Solving problems in fluid mechanics: The weir problem

Posted on Mon 30 March 2026 in Physics

I am supervising an intro to fluid dynamics course. My students often find that the maths, formulae and calculations are not difficult, but find it harder to know when to make what assumptions/approximations/simplifications, how to justify them, and then when the formulae apply.

Learning to make appropriate assumptions is probably the most important skill in fluid dynamics, and indeed for applied mathematics in general. Once the right approximations are made, standard results can be applied requiring a series of mostly straightforward calculations.

In this post, we'll go through the weir problem from the second examples sheet, and go step-by-step through each of the assumptions that we make.

The problem states:

Water from a large deep reservoir flows steadily over a long straight weir with a wide crest. Over the weir, the water is of depth $d(x)$ and the free surface has fallen to a level $h(x)$ below that far upstream in the reservoir. Assume that the depth of water varies sufficiently slowly that the velocity is nearly horizontal and uniform in depth, and that $dh/dx$ is non-zero at the crest of the weir. Show that the volume flux (per unit length normal to the flow) is $Q = d \sqrt{2gh}$. From the condition that $Q$ does not vary along the flow, and the condition that $h + d$ is a minimum at the crest of the weir, show that $h = \frac{1}{2} d$ at the crest. Deduce that $Q^2 = 8gL^3/27$ where $L$ is the minimum value of $h + d$.

We are given very little other information: for example, we are not even given a description of the shape of the weir other than that it is long and straight with a wide crest. Nonetheless, this is enough to allow us to make some interesting observations.

Assumptions about water

Let's begin with two background assumptions.

Water is incompressible

The incompressibility assumption asserts that the volume of any given element of fluid remains constant; thus the velocity field $\boldsymbol{u}$ has zero divergence $\nabla \cdot \boldsymbol{u} = 0$. (This results from the conservation of mass equation, $\partial \rho/\partial t + \nabla \cdot (\rho \boldsymbol{u}) = 0$.)

All materials are compressible to some degree or another, but at standard temperatures and pressures, water is close to incompressible, with a bulk modulus of 2.2 GPa (about 10⁴ atmospheres): several orders of magnitude above that of air, and practically infinite in most hydrological applications.

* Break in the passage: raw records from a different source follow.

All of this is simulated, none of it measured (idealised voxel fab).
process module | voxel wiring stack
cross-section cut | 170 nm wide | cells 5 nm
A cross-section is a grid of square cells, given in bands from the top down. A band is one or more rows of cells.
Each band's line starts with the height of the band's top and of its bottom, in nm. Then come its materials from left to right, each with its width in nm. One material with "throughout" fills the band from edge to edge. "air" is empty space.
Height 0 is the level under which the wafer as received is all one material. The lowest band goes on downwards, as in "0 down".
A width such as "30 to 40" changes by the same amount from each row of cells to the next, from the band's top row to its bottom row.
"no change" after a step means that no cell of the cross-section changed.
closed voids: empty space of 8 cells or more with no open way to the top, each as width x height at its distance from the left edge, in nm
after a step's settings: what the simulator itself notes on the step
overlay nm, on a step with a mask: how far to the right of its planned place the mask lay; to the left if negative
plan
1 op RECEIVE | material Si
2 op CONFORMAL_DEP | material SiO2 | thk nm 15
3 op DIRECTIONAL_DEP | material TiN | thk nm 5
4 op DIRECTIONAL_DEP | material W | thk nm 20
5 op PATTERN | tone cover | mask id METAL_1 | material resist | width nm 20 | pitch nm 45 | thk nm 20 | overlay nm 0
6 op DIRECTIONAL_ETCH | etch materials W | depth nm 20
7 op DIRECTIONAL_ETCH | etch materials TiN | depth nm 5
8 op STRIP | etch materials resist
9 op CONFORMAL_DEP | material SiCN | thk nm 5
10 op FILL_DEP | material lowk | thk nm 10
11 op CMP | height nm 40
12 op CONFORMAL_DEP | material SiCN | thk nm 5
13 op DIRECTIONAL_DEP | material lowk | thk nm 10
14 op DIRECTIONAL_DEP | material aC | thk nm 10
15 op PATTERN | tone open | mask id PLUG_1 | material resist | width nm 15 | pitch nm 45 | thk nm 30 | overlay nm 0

The incompressibility assumption means that volume is conserved: in a steady flow, the volume per unit time that enters a region must equal the volume per unit time that leaves.

Water is inviscid

This assumption is more situational (slippery?).

From the Navier–Stokes equations, we estimate the inertial forces to have approximate magnitude $\rho U^2/ L$ and the viscous forces to have approximate magnitude $\mu U / L^2$; where $\rho$ is the density, $\mu$ is the dynamic viscosity, and $U$ and $L$ are "typical" speeds and lengthscales of the flow. Their ratio defines the Reynolds number $$ \mathrm{Re} = \frac{\rho U^2/L}{\mu U / L^2} = \frac{\rho U L}{\mu} = \frac{UL}{\nu} $$ where $\nu = \mu/\rho$ is the kinematic viscosity.

The value of the Reynolds number depends on the situation at hand. For water, the kinematic viscosity $\nu$ is about $10^{-3} \mathrm{m}^2 \mathrm{s}^{-1}$ (Wikipedia).

In this case, and most other places in this course, it is assumed that the lengthscales and velocity scales are sufficiently large that $\mathrm{Re} \gg 1$, so that the effects of viscosity can be neglected.

The inviscid approximation is useful as it implies that there is no dissipation within the fluid flow. Thus for a steady flow Bernoulli's principle applies, defining a quantity $H$ that is conserved along streamlines.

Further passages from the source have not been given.